Sydney was first visited by the British in 1770 when Captain James Cook and his crew sailed the Endeavour into Botany Bay. The First Fleet, led by HMS Sirius and under the command of Governor Arthur Phillip, arrived at Botany Bay in 1788. A total of 11 ships brought convicts and officials with plans to establish a colony.
After declaring Botany Bay not suitable for the settlement, Phillip sailed north to Port Jackson in the HMS Sirius, the fastest ship in the fleet, leaving the rest of the ships behind. This way it was much faster to look around for suitable land. On his arrival in Port Jackson Phillip landed in a cove that he believed had the best facilities such as water and food, and had the best location. Port Jackson was named Sydney Cove after the British Secretary of State, Viscount Sydney, on January 26, 1788. It wasn't long before the colony established itself. For the next 60 years it would be the new home to the unwanted and persecuted criminals of British society.

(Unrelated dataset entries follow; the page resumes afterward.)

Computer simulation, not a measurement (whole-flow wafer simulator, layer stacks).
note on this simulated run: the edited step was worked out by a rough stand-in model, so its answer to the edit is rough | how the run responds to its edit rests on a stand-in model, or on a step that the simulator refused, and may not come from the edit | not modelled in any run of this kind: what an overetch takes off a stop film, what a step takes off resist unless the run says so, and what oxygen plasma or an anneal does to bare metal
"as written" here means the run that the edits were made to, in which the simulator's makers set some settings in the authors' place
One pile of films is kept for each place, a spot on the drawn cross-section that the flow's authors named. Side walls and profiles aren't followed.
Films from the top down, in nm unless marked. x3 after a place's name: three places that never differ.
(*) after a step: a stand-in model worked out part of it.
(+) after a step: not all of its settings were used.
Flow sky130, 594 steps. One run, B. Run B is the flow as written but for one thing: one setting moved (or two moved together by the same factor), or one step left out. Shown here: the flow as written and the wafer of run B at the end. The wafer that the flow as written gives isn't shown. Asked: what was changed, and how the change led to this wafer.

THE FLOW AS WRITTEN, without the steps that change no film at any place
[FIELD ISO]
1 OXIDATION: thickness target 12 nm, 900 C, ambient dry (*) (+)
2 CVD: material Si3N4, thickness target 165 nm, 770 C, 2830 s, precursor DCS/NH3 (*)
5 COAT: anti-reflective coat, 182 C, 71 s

However by 1840 the colony and Sydney population was made up of mainly free immigrants and transportation of convicts ceased in 1842. By 1847 the convict population of Sydney accounted for only 3.2 percent of the total population. Thanks to Edward Hargraves bringing his discovery of gold from the west to the colony in 1851 and word that gold had been discovered in Victoria, settlers began leaving Sydney for the prospect of becoming rich. The gold rush that ensued attracted miners and prospectors from all over the world. Despite nearly all the miners leaving at the end of the gold rush, Sydney's population grew from 54,000 to 96,000 due to the growth in immigration.
Australian Federation was established in 1901 and the Commonwealth of Australia was declared in a ceremony in Centennial Park. The First World War brought about an economic boom for Sydney. However, when the war was over, the economy went into rapid decline and over a third of Sydney population was unemployed during the Great Depression of the early 1930's.
In 1932 with the increase in wool prices and the opening of the Sydney Harbour Bridge, the economy was back on track. Post World War 2 the population of Sydney swelled again with the influx of European immigrants and due to immigration policies of the day the population of Australia was 99.4 percent European by 1947.
Today Sydney is one of the most cosmopolitan, culturally diverse and aesthetically beautiful cities in the world with a Harbour only rivaled by that of Hong Kong. With its 20 or so beautiful swimming beaches and pleasant climate Sydney has become an extremely popular tourist destination attracting almost 3 million visitors annually.